You have some data, you need to find a pattern in it. The pattern is easy, your trained eye immediatly finds it - so it seems. Getting to that 0% error rate in reality however is very tough, since there are always edge cases. So when you see the following pattern, what kind of conditionals do you think of first?
For reference, this is a Resonant Peak impairment in a FBC downstream spectrum. A normal scan would not have that peak in the middle-right, but would simply be flat. Taking a look at the official DOCSIS PNM best practices guide, causes for a Resonant Peak on a cable line could be: 'defective components, cold solder joints, loose modules (or module covers), loose or missing screws.'
Anyways, here's my methodology. Before we dig deep, what is meant by a conditional? In above example, one such conditional could be the flatness of the channel in which the resonant peak has its peak. Basically the range around the peak. There are cases of very flat 'resonant peaks' which are not resonant peaks. When the algorithm was still much too general, the following was getting classified as a resonant peak.

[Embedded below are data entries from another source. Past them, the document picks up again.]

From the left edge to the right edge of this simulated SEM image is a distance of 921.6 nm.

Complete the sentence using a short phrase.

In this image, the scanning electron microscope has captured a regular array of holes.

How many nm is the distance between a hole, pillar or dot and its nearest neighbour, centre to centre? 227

- Create unittests. Find 'case studies' of interesting samples in your data that show off normal cases and edge cases. Do not forget to include important true negatives - scans that do not contain a pattern, but might (if your conditionals are not specific enough). Those true negatives come up while testing, when you find that your algorithm is too general and returns false positives. After fixing the false positives they turn into true negatives.
- Your conditionals need to be as specific as possible, but also as general as possible. This is a contradiction, but bear with me. There are many possibilities, you can use derivatives, averages, percentiles, fitting to curves, anything your heart desires. But which one is the best. Use the one that separates the best. Often I see that an idea, like making sure the range around the resonant peak in the above example is not flat, just does not separate good enough. There are true positives with flatness 1 and error 1, and then there are false positives with flatness 1.1 and error 1 up to flatness 8. See what I mean? It is too close. Since I only see a small subset of the data, I deem this too risky.
- The conditionals do not need to be perfect. It is good if you can simply reduce false positives. For example, the flatness above can be made very strict. This gets rid of half of the false positives, which is good enough. Maybe this particular conditional simply does not separate perfectly between true positive and true negative? It is fine. Of course, if you come up with a better conditional, you can get rid of the earlier, worse one. Do not forget that. With that, on to the last point.
- Keep it as simple as possible. Get rid of conditionals that once worked but got replaced by better ones. There is more than just the error rate, such as efficiency - an algorithm that is too slow can only see limited use.
Here's a few additional notes on each point. Regarding point 1. This can also be compared to labelling data and machine learning, but on an extremely small scale. Each unittest is a label - I looked at the sample manually and detected whether there is my pattern. Using initial unittests I compose a few conditionals with hardcoded constants. Afterwards, when I see a wrong detection, I adjust my conditionals. Regarding point 2. A conditional that separates very well was the flatness one with wave. On the left side we see a correct wave. On the right side - a false positive. The algorithm sees the black line (since channel blocks are stitched together) and in the FFT this is apparently good enough to count as a wave. But, the majority of channels are just flat. Thus, checking for flatness across the spectrum gives us another good conditional.
Update: Checking the channels at the edges of the resonant peak too and making the flatness check much more strict (flatness < .6 and err < .3) makes this a much better separator on the given unittests. There is a lot of difference between true negatives (usually at least one channel at flatness < .4) and true positives (usually all channels above 1, often above 2). This is what we want: A lot of room for error.